Friday, February 17, 2012

MT vs. MN Essay

The Way We Ride

A personal non-fiction essay by Jack Haren


Whether it’s a chairlift or a towrope, I’m at the top of the hill in less than five minutes. This is how it’s always been. On the way up, we talk about each other’s past run, and speculate on why the rest of our crew is not here riding along side us.
Once at the top, clicking down my ratchets, my bindings tighten and I’m strapped in. It has become a monotonous task now that I’ve been doing the same thing for years. It beats being in shoes–every time. After I’m done, I wait for members of my party to strap in while I finish the conversations from the lift in my head.

My party finishes strapping in. Our run starts. It might last for less than a minute, but a lot can happen. We form a line and hit the first batch of rails. Then, we stop to hit the second batch of rails one by one. We watch each other land tricks, get excited, yell, and perhaps get silently jealous. People watching from the lift do the same thing. It’s a community here, and if you’re good, you get a response.

The run ends with you riding away with the best feeling in the world, or material to critique while on the chairlift. You wait for your group and start the process all over again. Minnesota: this is the way we ride.

Here in the Midwest, we are deprived of mountains most of the season. I hear many stories about annual travel to the mountainous states of the West; these trips are their way of getting a fix of long runs, deep powder, and steep terrain. They always come back. Perhaps it’s just because they call the Midwest home. But maybe they figured out that even though nothing compares to mountains, nothing compares to the Midwest either. I am figuring this out on my own now that I’m in Bozeman, but back when I had never been, I had deeper revelations to get out of the foothills and into the mountains. This is why I chose to go to school in Montana: to learn how to ride the mountains and explore the western point of view.
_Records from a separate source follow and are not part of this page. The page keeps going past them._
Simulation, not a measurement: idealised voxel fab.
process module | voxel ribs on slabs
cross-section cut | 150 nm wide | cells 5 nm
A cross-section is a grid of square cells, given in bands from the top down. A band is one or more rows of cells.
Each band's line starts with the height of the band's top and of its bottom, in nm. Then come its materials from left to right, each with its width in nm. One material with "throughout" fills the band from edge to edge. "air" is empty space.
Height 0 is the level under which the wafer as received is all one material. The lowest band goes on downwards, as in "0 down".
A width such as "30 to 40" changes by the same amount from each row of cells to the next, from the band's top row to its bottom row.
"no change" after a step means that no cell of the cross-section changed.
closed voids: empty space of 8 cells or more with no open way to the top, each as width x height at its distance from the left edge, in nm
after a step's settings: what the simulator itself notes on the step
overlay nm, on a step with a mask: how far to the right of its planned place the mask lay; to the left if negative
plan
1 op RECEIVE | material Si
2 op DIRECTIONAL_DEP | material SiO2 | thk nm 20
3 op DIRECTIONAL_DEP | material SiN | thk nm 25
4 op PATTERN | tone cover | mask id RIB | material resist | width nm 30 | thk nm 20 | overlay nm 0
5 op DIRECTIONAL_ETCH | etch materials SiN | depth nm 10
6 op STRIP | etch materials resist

I worked two jobs, minimized spending, and had little fun all summer to compensate for the out of state tuition costs. The extra effort is how important experiencing mountains are to me. Mountains are what I have dreamt since my first run down my front yard hill. However, now that I have witnessed the Montana way, disappointment saturates me. It is much different than I had thought for all these years…

It started in early October. I’m strapped in again. The feeling is universal, but it is what is in front of me that is different: the terrain, the slope, the snowpack. The physical differences are there, but the mentality, the vibe; that is where the real difference lies.
My newly acquired friend David hatched a plan to go find snow. He had looked in depth at all the forecasts and concluded that there would be some powder at Sacojawea Peak. At the word powder, I was already suited up and went along. Ski areas in the Midwest open early as Halloween, so in Montana, early October snow didn’t surprise me.
It didn’t surprise anyone else either, and they decided not to care on top of that. I expected a full parking lot just like Minnesotans–often from far away–filled up the parking spaces on opening day. We drove and drove and all of a sudden we were slipping and sliding up the mountain in the midst of dumping snow. We saw no one else. The parking lot ended up being empty upon arrival, and empty upon departure.

After this adventure, the snow drought had begun, and it lasted weeks after Bridger Bowl’s opening. Either way, was going to opening day at Bridger Bowl. I had bought my pass months in advance like I had been doing for years. I wanted to go with my friend, and I heckled him to get his pass, but he wouldn’t. He claimed, “He didn’t need it yet”. The reason? Not enough snow.
Despite the 3rd worst winter conditions ever, there have been an epic pair of powder days. Even with the huge mountain around them, they still find it unsatisfying. I guess it just goes back to that they can’t understand how good they have it until they experience the worst: like Minnesota. The drought I talked about earlier applied to Minnesota as well. Back home, it’s usually dirt in pre-season, and ice the rest of the time. This season, they won’t even have ice–just grass–the entire season.

In Minnesota, we appreciate what we have and dream about the luxury of a huge mountain, but we still never think of how lucky WE are. This is what both have in common. Minnesotans and Montanans never think about how lucky they are compared to the rest of the world. Seven billion people now populate the planet, and less than 1 percent have the opportunity to partake in one of the greatest things in the world. And we, as snowboarders and skiers, are complaining even though we do something that 99% of the world can’t do.